The best way to get over a break-up

Scientists have found the best way to get over a break up [Photo: Getty]

Breaking up is hard to do. But while the temptation is to hole-up in bed sobbing into a tub of Ben & Jerry’s or make like Dua Lipa and adopt the break-up rules (because ‘If you’re under him, you ain’t getting over him’), it’s not always the best strategy.

Thankfully, though, you can step away from the ice-cream (and the old-times-sake sex) because scientists have discovered a far better way of getting over a bad break-up.

Researchers from the University of Missouri-St. Louis recently uncovered three effective ways of dealing with a split including negative reappraisal of the relationship, reappraisal of love feelings and good old-fashioned distraction.

The study, published in the Journal of Experimental Psychology, included 24 people between the ages of 20 and 37, most of whom were still in love with their ex after a relationship average of 2.5 years.

The participants were made to try out a few different strategies to help them get over their ex and viewed photos of their exes at each stage of the study.

For the first part of the research they focused on their ex-partners’ negative traits, be that not being thoughtful or a lack of ambition.

In the second stage, they were encouraged to acknowledge their current feelings toward their ex, based on the idea that acceptance might help them feel better equipped to move on.

And in the third stage, participants were asked to think about positive things as a way of distracting themselves from thinking about the breakup.

The results revealed that highlighting your ex’s negative traits was the most effective strategy in regulating post-break-up feelings of love. Funny that!

Step away from the ice cream! [Photo: Getty]

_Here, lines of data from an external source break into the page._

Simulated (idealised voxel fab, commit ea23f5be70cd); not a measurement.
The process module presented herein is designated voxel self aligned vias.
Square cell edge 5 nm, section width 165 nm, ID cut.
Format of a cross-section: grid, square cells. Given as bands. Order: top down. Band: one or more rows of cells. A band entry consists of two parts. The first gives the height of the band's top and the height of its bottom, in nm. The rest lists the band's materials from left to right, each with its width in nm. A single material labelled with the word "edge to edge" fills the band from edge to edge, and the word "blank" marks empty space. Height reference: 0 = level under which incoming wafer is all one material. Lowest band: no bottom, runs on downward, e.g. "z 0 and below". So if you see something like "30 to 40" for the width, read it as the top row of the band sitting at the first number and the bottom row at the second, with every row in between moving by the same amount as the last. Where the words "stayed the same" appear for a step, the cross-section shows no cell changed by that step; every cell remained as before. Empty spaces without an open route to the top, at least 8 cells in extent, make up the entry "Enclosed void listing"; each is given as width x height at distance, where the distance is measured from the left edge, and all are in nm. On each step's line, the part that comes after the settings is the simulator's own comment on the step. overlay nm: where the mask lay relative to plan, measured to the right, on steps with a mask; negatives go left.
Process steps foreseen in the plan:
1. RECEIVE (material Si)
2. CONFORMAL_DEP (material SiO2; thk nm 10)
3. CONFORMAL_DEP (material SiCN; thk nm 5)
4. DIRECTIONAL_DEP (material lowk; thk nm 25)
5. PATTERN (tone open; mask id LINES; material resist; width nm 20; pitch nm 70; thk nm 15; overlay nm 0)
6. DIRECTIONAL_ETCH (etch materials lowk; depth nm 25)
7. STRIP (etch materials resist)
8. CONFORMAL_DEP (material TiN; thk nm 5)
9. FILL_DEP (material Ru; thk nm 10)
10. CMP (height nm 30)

But before you phone your friend for a post-breakup slagging sesh, this strategy also made participants feel worse, at least in the short term.

Meanwhile, though love reappraisal did lower the emotional response to the photo, it didn’t do much to help participants find acceptance after a breakup.

And while distraction temporarily improved participants’ moods, researchers didn’t consider it a suitable long-term strategy because it focused on avoidance instead of learning to deal with negative feelings.

Overall, researchers concluded that the best way to cope with a breakup was using a combination of negative appraisal and distraction.

And though it is helpful to have the scientifically proven methods for moving on, remember not all breakups are created equal.

Sure slagging off your ex might make you feel better, ditto taking your mind off things by hanging with your mates, but there’s actually no right or wrong way to get over heartbreak.

So, take things at your own pace and keep assessing your feelings as you go.

Still probably a good idea to listen to Dua Lipa though!